Home-based businesses provide partial income for women in Douma

A woman makes accessories at her home in the city of Douma, Damascus countryside - February 2024 (Enab Baladi/Sarah al-Ahmad)

A woman makes accessories at her home in the city of Douma, Damascus countryside - February 2024 (Enab Baladi/Sarah al-Ahmad)


Enab Baladi – Sarah al-Ahmad

Samira (28 years old) started learning sewing about a year ago as part of a small workshop set up in a home in the city of Douma, rural Damascus. She told Enab Baladi that her deteriorating financial situation and the high prices of clothes in shops drove her to work to become a source of livelihood for her after the death of her husband.

About five months ago, the woman began sewing dresses for occasions for one of the shops in the city, and her profit for each piece reaches about 70,000 Syrian pounds.

Samira is one of many women in the city of Douma who have resorted to learning trades, whether at home or in special workshops, to meet the basic needs of their families, amid a declining economic and living situation and government salaries being insufficient.

A supervisor of a sewing workshop in the city of Douma (who requested anonymity for security reasons) told Enab Baladi that sewing workshops and handicraft industries are continuously increasing as women flock to learn and work due to the difficult living conditions.

She added that the number of garment sewing workshops, knitting workshops, and manual embroidery reaches about 15 workshops, some of which are home-based and some within small workshops.

She mentioned that these workshops have succeeded in helping women improve their living standards, as some workshops employ women to work after completing their training and education, with a monthly salary reaching 300,000 Syrian pounds.

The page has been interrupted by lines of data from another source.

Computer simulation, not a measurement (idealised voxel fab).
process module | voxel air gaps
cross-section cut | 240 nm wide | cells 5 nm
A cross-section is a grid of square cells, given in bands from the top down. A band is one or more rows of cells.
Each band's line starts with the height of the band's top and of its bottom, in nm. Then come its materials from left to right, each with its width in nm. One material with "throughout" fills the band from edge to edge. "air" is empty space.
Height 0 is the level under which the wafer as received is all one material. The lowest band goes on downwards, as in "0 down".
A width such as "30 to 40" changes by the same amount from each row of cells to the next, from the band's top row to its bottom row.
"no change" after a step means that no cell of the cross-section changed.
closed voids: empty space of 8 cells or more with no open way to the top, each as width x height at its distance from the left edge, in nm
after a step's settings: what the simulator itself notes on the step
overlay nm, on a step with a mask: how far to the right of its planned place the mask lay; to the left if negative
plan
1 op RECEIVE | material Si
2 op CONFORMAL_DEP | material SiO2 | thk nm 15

The average cost of living in areas under regime control is more than 10.3 million Syrian pounds, with the minimum being 6.5 million pounds, while the minimum government salary is approximately 279,000 pounds (the dollar being 14,650 pounds).

Profitable trades face obstacles

Samira explained that some women want her to sew for them; the price of a women’s woolen shirt reaches 400,000 pounds in the market, while its cost of tailoring reaches 150,000 pounds, including fabric, buttons, and tailoring wages.

She mentioned that the price of a velvet “galabia” (a traditional garment) in shops reaches 600,000 pounds, while the cost of tailoring and materials reaches 200,000 Syrian pounds.

However, Nawal (23 years old), a divorcee with two children, works from her home making accessories for occasions and items related to newborn children, or engagement stands and the like. She said that learning this craft requires successive courses in special workshops.

She mentioned that the cost of each course reaches 500,000 Syrian pounds, and due to her financial inability, she turned to regularly following YouTube until she mastered her craft.

Nawal clarified that she sells a piece of brooch, a handmade necklace for newborn children, at a price of 30,000 pounds, and its cost is 20,000 pounds, which leaves 10,000 pounds profit for her. For wooden stands and plexiglass pieces, she gets them from workshops at a cost of 20,000 pounds per piece, as she cannot afford to buy the specialized machines for them.

The price of a plexiglass machine is 35 million pounds, and a laser printing machine is 50 million pounds (plexiglass is strong transparent plastic that serves as an alternative to glass).

Nawal complained to Enab Baladi about several issues she faces, the first being the continually rising price of the cut materials. For example, making a brooch for newborn children requires her to buy by the kilo, and the price of a kilo of commercial pearls ranges between 50,000 and 100,000 pounds, depending on the type, while the price of a kilo of letters reaches 125,000 pounds.

Nawal said that her attempts to market her work through handcraft groups were unsuccessful because each group asks for 60 US dollars for each advertisement, which pushed her to publish on her personal Facebook page only.

Nawal’s attempts to contract with shops within Douma markets have not succeeded, and she delivers orders herself within the cities of the Ghouta region as requested.

These projects are attempts to bridge a large gap in needs, as about 90% of Syrians live below the poverty line, and there are 15.3 million people in need of humanitarian assistance.

Women are among the victims of the war in Syria, and they have engaged in strenuous and dangerous jobs to secure their various needs, amid the rise in prices and low wages.

Also, some women, especially those living in the camps of the displaced persons, turn to jobs known locally to be men’s specializations, or are fraught with danger like searching among garbage piles for plastic, with the spread of unexploded projectiles from the remnants of the war.